Thursday, May 20, 2010

... and Oakland/W2SP are over

Feel like I've been reading security papers long enough now that mind-blowing work is more rare. However, "Towards Static Flow-Based Declassification for Legacy and Untrusted Programs" felt like a good step forward and "Side-Channel Leaks in Web Applications: a Reality Today, a Challenge Tomorrow" seemed like it should have gotten some sort of award. New to me were the handling malicious hardware design (e.g., backdoor) talks, for which I still don't understand the threat model. I liked the solutions, but, for example, I wasn't sure why some couldn't have been recast as static verification problems pre-fab (at least one seemed well-suited for static verification instead of making new hardware to help check the hardware).

Our ConScript talk went smoothly (never spoke to such a large audience before, pretty intimidating, especially when it's the finger-jabbing security crowd!). Not much to report there -- some press, some emails after, and some people describing the talk to me later but not realizing I was the one who gave it ;-)

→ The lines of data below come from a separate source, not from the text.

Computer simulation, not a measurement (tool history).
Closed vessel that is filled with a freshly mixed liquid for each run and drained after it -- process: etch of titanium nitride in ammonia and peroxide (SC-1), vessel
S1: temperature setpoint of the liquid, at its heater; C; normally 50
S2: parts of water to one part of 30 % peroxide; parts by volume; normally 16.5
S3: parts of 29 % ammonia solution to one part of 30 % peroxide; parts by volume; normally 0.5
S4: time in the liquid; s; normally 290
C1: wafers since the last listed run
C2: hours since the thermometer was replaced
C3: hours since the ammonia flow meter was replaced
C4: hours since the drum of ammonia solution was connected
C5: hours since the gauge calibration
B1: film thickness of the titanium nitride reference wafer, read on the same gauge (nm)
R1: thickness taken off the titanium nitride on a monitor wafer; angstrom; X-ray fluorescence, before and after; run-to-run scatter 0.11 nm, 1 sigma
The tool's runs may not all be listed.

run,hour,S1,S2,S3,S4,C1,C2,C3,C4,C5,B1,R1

Today was W2SP and probably my favorite part of the whole thing. Gustav Rydstedt gave a hilarious (but scary) account of framebusting: not enough people do it and those that attempt it do it wrong. I didn't entirely buy the solution (e.g., it depends upon CSS-conformant browsers, which is questionable in mobile), but, then again, I'm a first principles guy, and that doesn't really work on the deployed web, while Gustav's solution does the important thing of taking care of most desktop users. Steve Hanna gave a cool account of attacks on postMessage usage (not sure I'm ready to call JS stored in a DB a problem, which accounted for the 2nd half of his talk). I wish his talk was a little longer because in his paper he started to talk about the principles behind his API fix suggestions. Brendan Meeder's talk was also interesting, particularly in how it exposed the basic problem that we don't know how important privacy attacks against basic social interactions despite them being fairly pervasive. Probably annoying for Brendan's otherwise intersting talk, this came up through tearing apart his evaluation criteria, but I don't think people appreciate the difficulty of this step.

Perhaps the most interesting talk was the keynote where Jermiah Grossman essentially provided empirical evidence that the web security model is broken on a mass scale. On the plus side, this means that all the automatic web bug finding guys should have great results for the next few years.

Our talk seemed to be amiably received. It and a CSP-like plea were the only concrete let's-do-it-right-from-the-bottom proposals and Terri Oda had something pretty in sync with Adobe's approach to languages (don't assume the developer is a coder). Unfortunately, modulo the above exceptions and a few others, I felt the overall week was woefully short on correct-by-constructions solutions and instead focused on band aids (though this is understandable for a security as opposed to SE or languages conference). This wasn't lost on others either -- the discussion at the end of W2SP essentially asked the same thing, should we have more of a focus on finding the 'right' solution or keep on keeping on?

Still piled under for the next ~5 days. Have a backlog of fascinating emails I still can't get to replying to and some code that I still don't have time to write :( May, you're such a strange beast.